A distributed, fault-tolerant realtime notification delivery platform designed for reliable event delivery, fanout scaling, and failure recovery in modern backend systems.
Modern applications require reliable delivery of realtime events under unstable network conditions, disconnected clients, and backend failures. This platform handles reliable event delivery to both online and offline users, manages connection lifecycles via WebSockets, and uses Redis Streams to guarantee message processing.
graph TD;
Client-->|POST /notifications|API;
API-->|XADD|RedisStreams[Redis Streams Notifications];
API-->|Insert Pending|PostgreSQL;
RedisStreams-->|XREADGROUP|StreamWorker[Stream Consumer Worker];
StreamWorker-->|Check Presence|RedisPresence[Redis Online Users Set];
StreamWorker-->|Publish to WS|RedisPubSub[Redis PubSub];
StreamWorker-->|Update Status|PostgreSQL;
StreamWorker-.->|Failed|RedisRetries[Redis ZSET Retries];
RedisPubSub-->|Listen|API_WS[API WS Gateway];
API_WS-->|Send|WebSockets;
RetryWorker-->|Poll|RedisRetries;
RetryWorker-->|Re-Process|StreamWorker;
RetryWorker-.->|Max Retries|DLQ[PostgreSQL DLQ];
We use Redis Streams (notifications:stream) with Consumer Groups to fan out the processing across horizontal worker pools. Fast ingestion combined with asynchronous, parallel processing ensures the API never blocks.

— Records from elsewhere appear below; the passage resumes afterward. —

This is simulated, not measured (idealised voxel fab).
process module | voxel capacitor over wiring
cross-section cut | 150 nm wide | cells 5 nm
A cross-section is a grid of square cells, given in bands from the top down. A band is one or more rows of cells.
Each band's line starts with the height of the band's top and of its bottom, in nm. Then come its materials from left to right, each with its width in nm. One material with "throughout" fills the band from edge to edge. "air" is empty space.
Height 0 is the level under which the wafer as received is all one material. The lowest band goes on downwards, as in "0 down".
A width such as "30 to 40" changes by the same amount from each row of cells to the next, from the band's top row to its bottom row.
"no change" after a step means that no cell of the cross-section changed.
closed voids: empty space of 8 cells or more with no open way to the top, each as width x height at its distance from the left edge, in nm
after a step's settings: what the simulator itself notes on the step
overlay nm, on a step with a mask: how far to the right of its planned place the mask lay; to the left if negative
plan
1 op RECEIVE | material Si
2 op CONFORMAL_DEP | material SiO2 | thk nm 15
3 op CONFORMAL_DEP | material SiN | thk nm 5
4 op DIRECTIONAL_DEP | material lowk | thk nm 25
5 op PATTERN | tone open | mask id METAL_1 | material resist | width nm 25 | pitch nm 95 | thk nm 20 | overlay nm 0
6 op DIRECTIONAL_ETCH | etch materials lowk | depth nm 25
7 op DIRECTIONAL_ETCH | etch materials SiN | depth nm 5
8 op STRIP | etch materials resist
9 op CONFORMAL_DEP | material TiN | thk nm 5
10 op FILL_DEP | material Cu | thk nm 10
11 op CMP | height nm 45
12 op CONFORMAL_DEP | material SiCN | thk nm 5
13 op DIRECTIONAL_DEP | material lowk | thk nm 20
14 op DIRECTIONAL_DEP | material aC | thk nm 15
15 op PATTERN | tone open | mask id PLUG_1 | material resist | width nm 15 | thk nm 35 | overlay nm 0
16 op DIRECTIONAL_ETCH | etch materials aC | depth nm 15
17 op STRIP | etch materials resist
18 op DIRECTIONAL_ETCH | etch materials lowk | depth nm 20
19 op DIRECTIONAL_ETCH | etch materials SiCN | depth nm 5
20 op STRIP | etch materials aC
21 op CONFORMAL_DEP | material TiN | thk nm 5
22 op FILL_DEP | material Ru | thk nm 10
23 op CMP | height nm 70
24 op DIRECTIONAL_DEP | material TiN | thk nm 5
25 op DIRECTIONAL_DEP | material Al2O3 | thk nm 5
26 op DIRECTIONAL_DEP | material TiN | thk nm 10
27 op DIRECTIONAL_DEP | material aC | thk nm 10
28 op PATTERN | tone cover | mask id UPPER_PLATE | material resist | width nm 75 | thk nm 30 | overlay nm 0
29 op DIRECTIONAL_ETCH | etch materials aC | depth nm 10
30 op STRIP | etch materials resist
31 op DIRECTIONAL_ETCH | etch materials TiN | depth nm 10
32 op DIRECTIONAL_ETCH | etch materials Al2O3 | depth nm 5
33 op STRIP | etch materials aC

WebSockets are handled efficiently via FastAPI. Nodes maintain a local registry of connections and subscribe to a central Redis Pub/Sub channel. This allows the API to be completely stateless—if an event is destined for a user connected on Node A, Node B can publish it to Redis, and Node A will deliver it.
The DeliveryEngine utilizes PostgreSQL to maintain DeliveryAttempts.
- Transient failures in worker processing place events into a Redis Sorted Set (
ZSET) based on an exponential backoff timestamp. - A dedicated
RetryWorkerpolls this set and re-processes messages. - Once a message exceeds
MAX_RETRIES, it is permanently moved to theDLQEventtable for manual intervention.
When users are disconnected, messages are routed to an OfflineQueue in PostgreSQL. Clients can fetch their missed notifications on reconnect via GET /notifications/offline/{user_id} and acknowledge them upon receipt to clear the queue.
- Bounded ingestion via Redis Streams prevents the database from being overwhelmed.
- Exponential backoff prevents retry storms from overwhelming downstream APIs.
- Consumer Groups allow scaling consumers out horizontally as load increases.
-
Start the Platform
docker-compose up -d --build
-
Endpoints
- Ingest:
POST http://localhost:8000/notifications - WS Gateway:
ws://localhost:8000/ws/{user_id} - Offline:
GET http://localhost:8000/notifications/offline/{user_id}
- Ingest:
This platform is rigorously tested under load. Ensure you have k6 installed locally, then run the load tests against the running docker services.
# 1. High WebSocket Concurrency (simulates 500 active users pinging the WS gateway)
k6 run scripts/k6/websocket-storm.js
# 2. Large Fanout Delivery (Simulates sending an event to 100s of users at once)
k6 run scripts/k6/notification-fanout.js
# 3. Reconnect Storms (Simulates clients rapidly connecting and disconnecting)
k6 run scripts/k6/reconnect-chaos.js
# 4. Retry Amplification (Simulates failing events triggering retry logic)
k6 run scripts/k6/retry-storm.js